Politics in Malaysia is drawn across a few distinct axes.
1. Primarily ( and rarely noted ) : there is a class-hierarchy not only among individuals, but also among states :
- ... 1.1. Sabah, SH, and Sarawak, SK, are not equal states with the states of the Peninsula, PS - they have superior positions;
- ... 1.2. Penang and Melaka, are not equal states within PS, having no Malay ruler as their head of state - they have inferior positions at the Council of Rulers, COR ( besides various legacy differences, including land administration ).
2. Secondly ( and usually spotlit ) : "bumiputera" second-class citizens are grouped together by hereditary status + race + religion ( "Malays of peninsula" + "indigenous of SH&SK, IHK" ... being a subset of the overall "hereditary citizens of SH&SK, CHK, a minor point in national politics" ); the first-class are the Malay rulers, of course.
- ... 2.1. As Malay is constitutionally defined as a superset of Muslim, Islam is co-opted in "Malay ultra" political rhetoric to include non-Malay Muslims as "eventually Malay", and to exclude non-Muslim-non-IHK, NMIHK, as "outgroup irritants".
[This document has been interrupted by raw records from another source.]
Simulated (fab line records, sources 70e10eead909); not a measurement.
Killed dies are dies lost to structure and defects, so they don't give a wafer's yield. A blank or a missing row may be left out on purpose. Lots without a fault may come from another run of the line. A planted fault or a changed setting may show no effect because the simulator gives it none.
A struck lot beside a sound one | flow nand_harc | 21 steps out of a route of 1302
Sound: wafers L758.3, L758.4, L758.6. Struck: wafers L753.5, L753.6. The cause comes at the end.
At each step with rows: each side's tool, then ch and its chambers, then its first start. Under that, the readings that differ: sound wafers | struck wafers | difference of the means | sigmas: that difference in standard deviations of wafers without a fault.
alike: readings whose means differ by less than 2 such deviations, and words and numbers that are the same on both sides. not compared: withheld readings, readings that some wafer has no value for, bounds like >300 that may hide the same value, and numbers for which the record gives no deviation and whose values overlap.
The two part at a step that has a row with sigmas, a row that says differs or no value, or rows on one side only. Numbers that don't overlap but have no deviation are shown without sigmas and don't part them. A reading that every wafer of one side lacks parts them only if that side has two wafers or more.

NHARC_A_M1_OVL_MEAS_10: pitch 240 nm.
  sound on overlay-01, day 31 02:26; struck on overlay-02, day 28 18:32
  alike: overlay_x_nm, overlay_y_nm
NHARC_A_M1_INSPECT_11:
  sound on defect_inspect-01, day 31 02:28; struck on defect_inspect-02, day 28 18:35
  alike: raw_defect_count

3. Points 1, 2, establish the underlying fabric of electoral politics
Thirdly, against this fabric, players establish the game. The quantity of votes in each state is analysed in N-dimensions, with various in-group alignments being expressed as factors of
- ... 3.1. elemental
- - migration ( intra- and international ),
- - death and birth rates,
- - birthlines ( race, religion, and CHK inclusion ) , and
- - religious conversions
- ... 3.2. compounded
- - political party ecosystems
4. Finally, in the specific contexts of 2.1. and 3.1., it becomes clear to any student, that religious conversions are an engineer-able substrate, and a long-term concern for electoral politicians.
That is why this stuff is always in the news.